Fox-IT releases answer to NSA's 'Quantum Insert' attack

24.04.2015
A couple of years ago, among the trove of documents released by Edward Snowden, there was information about a "man-on-the-side" attack called Quantum Insert.

The way it works is that the attacker listens in to the Internet traffic from the target organization and when an employee accesses a particular webpage, the attacker steps in and serves up a fake version of that page before the real page has time to respond.

That fake page could collect login information, or it could serve up a drive-by malware download -- and leave the targeted employee completely unaware that anything had gone wrong.

[ The 10 biggest Snowden leaks ]

This technique was reportedly used successfully by the NSA and Britain's GCHQ intelligence service against OPEC and against Belgian telecommunications company Belgacom.

Now security company Fox-IT, based in the The Netherlands, has come up with a way of protecting enterprises against the Quantum Insert attack.

"We wanted a better understanding of what Quantum Insert is," said Joost Bijl, the company's product manager. "We run monitoring services for our customers, and wanted to detect if they were victims of Quantum Insert."

Fox-IT built a controlled environment and ran Quantum Insert attacks against it.

"Then we looked at the characteristics of network traffic to see if you could detect it -- and you could -- and we shared those characteristics on our blog for everyone to use," Bijl said.

How Quantum Insert works

In order to use the Quantum Insert method, the attacker has to be close enough to the target to listen in to their network traffic.

For example, they could be at the target's Internet service provider. Or they could be inside the network already, looking to move in a lateral direction.

Quantum Insert is a tool used by advanced persistent threat groups, like government-sponsored organizations or extremely focused criminals targeting one specific enterprise.

Governments, of course, have an edge in that they have an easier time getting access to the network traffic that passes through their country.

So this isn't a method that run-of-the-mill cybercriminals would use, say, to target a large number of people.

"It's not very scalable," Bijl said. "You need to have fast access to the network traffic of the victim. The attacker really has to go to great lengths."

Then the attacker waits for someone to visit a page known to be popular with target employees. According to Snowden's leaks, LinkedIn and Slashdot have been used in the past.

After the target sends out the request for the page, the attacker responds faster than the real site, with a page designed to fool the victim's browser into accepting it as a valid response to its request.

"You insert a packet with the same identification," said Bijl. "There's no way to distinguish it from the real answer as far as the browser is concerned."

Bijl added that communications also have to be in the clear. Encrypted traffic is safe.

And content delivery networks can improve the delivery speeds of legitimate content to the point where it's difficult for the Quantum Insert packet to get to the victim first.

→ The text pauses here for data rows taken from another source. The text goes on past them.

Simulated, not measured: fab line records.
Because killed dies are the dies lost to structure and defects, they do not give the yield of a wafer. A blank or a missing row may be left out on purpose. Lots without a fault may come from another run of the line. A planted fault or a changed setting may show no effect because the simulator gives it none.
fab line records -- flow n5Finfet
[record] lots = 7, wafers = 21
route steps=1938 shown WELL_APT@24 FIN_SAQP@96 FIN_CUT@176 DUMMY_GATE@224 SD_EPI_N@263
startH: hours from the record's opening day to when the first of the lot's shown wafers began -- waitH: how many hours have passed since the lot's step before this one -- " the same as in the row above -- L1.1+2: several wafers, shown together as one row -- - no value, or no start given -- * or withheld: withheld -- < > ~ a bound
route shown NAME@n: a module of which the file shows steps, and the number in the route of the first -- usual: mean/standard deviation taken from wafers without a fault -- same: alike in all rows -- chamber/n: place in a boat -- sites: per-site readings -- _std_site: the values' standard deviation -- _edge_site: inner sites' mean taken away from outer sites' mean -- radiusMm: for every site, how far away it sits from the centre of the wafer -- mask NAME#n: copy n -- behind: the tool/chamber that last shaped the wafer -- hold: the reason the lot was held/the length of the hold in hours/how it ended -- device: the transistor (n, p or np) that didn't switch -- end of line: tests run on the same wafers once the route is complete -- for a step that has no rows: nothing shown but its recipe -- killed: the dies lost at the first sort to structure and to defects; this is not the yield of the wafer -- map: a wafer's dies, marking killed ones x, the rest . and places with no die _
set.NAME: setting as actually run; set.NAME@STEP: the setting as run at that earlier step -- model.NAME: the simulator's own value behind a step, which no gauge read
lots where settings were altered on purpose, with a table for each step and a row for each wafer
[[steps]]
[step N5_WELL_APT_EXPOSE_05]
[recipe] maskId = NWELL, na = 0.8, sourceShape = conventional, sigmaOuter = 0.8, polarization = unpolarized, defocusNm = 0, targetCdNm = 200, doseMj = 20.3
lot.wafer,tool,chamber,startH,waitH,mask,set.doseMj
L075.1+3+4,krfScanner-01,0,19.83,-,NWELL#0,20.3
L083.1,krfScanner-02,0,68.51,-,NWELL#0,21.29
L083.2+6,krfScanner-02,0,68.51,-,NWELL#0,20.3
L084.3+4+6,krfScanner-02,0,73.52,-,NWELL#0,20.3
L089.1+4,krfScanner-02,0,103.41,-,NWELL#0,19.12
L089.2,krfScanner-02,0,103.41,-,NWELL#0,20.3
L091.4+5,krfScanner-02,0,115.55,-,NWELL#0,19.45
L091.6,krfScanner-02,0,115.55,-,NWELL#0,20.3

How to detect a Quantum Insert attack

According to Fox-IT, spotting a Quantum Insert attack involves looking for duplicate HTTP response packets that are carrying different contents.

Depending on whether the attacker or the real website won the race to the victim, either the first or the second of the duplicate packets will be the fake one.

Fox-IT has published the code for detecting Quantum Insert and released it on github.